Les Miserables – The Purchase of a Soul

In my reading yesterday, I came across the book passage that is sort of the fulcrum (both in the book and musical) for the change in Jean Valjean’s life as he goes from being an angry prisoner to a warm, kind, generous soul.

Jean Valjean, after being treated with generosity by the Bishop of Digne, repays that generosity by stealing a basket of silver flatware from the Bishop’s house. When he is caught and returned, the Bishop makes a curious decision. He tells the officers who have caught Valjean that he gave Valjean the silverware, and that Valjean had forgotten the two silver candlesticks he had given as well.

When the officers leave, and Valjean is left alone with the Bishop, confused as to what has happened, the Bishop utters these words:

“Jean Valjean, my brother, you no longer belong to evil, but to good. It is your soul that I buy from you; I withdraw it from black thoughts and the spirit of perdition, and I give it to God.”

In the original text of the musical, the Bishop sings the following to Valjean:

“But remember this my brother. See in this some higher plan. You must use this precious silver to become an honest man. By the witness of the martyrs. By the Passion, and the blood, I have raised you out of darkness. I have bought your soul for God.

In both passages, I have emphasized the Bishop telling Valjean that he has bought Valjean’s soul. In the film version of the musical that was released in 2012, the lyric is changed to “I have saved your soul for God.”

I’m sure that this was changed because there are some Christians who have an issue with the idea of buying someone into Christianity. I don’t think that was the way Hugo meant the “transaction” to come across.

The Bishop is talking to a common man. Hugo spends a portion of the novel detailing Valjean’s history before he was sent to prison, where he did menial jobs for very little money in order to provide for his widowed sister and her seven children. He is unable to read until he spends time learning how in prison. I believe that the Bishop is using the language that a common man would understand in order to get his point across. I don’t believe that the Bishop believes a soul can be purchased…he was using the language as a sort of parable. The silver is so expensive and will go so far in changing Valjean’s life, that he has no choice but to change his ways.

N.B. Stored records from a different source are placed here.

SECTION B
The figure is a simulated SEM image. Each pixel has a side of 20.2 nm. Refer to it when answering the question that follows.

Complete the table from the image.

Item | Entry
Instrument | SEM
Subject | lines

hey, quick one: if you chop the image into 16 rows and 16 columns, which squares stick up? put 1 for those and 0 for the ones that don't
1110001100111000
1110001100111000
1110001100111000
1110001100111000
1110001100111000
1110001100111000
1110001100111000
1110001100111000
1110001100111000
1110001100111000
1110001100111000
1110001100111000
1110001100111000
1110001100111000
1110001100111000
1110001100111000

I prefer the language of “bought” to “saved”, because, as a Christian, I don’t believe that a Bishop can save a soul anymore than he can purchase one. A common man such as Valjean may have seen the Bishop’s claim of “I have saved your soul for God”, as meaning that he didn’t have any work to do. At least with the language of a purchase, there is a sense of something more to do, for the Bishop to get his “money’s worth.”